Philadelphia (CBS) - City Controller Alan Butkovitz called on the Mayor's Fund of Philadelphia, an account funded primarily with profits from the Philadelphia Marathon and typically used for grants and charitable donations, to demand the return of over $240,000 of expenditures from the final year of former Philadelphia Mayor Michael Nutter's second term.

Butkovitz alleged in an interview with Rich Zeoli on Talk Radio 1210 that Nutter and members of his staff used the fund inappropriately on meals, transportation and on the mayor's trip to Italy in 2015 without providing proper documentation for the spending.

"Anybody who's got a credit with business has to turn in a detailed receipt in order to get reimbursed. That's the normal city procedure. If I travel anywhere, I have to attach receipts in order to get reimbursed. By using the procedure in this fund, Mayor Nutter and his top officials were able to avoid the usual scrutiny and checks and balances of having their expenses reviewed by the finance department, the controller's office and the treasurer's office. Basically, they wrote themselves a check for whatever they wanted and it wasn't second guessed... It looks like it was used well beyond the scope of the mission of the fund for Philadelphia."

He acknowledged current Mayor Jim Kenney is aware of the discrepancies and open to making changes regarding the type of access city officials have with the fund.

"We did talk to the mayor yesterday and he was generally in agreement with our recommendations and some of our ideas regarding strengthening the board structure in the fund and putting in restrictions on the amounts under these credit cards and maybe restricting the number of cards. He certainly shares our viewpoint that these funds are reserved for needy causes in Philadelphia and they're not just supposed to be used to supplement discretionary or party events on behalf of city officials or the mayor."

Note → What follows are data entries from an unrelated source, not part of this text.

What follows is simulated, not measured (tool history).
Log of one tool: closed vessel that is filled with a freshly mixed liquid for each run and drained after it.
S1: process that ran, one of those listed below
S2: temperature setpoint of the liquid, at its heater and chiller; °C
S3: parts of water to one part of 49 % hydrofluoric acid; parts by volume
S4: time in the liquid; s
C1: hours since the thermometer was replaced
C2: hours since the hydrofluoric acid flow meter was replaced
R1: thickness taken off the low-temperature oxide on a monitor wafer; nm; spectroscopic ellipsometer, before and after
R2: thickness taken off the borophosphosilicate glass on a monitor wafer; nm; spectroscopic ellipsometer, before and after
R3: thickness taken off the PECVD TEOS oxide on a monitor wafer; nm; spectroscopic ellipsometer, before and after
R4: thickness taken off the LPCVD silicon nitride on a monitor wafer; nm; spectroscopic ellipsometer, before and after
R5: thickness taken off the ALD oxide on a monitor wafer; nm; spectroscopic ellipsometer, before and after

Butkovitz lamented that giving officials broad access to an account such as this without strict oversight can lead to abuse.

"That's one of the issues public officials face all the time. They got to remember that they're not royalty here and that you've got to live on a human type scale and if it's free money that is unaccountable, there's no reason not to go deluxe. The real problem is that's taking money away from much more urgent needs."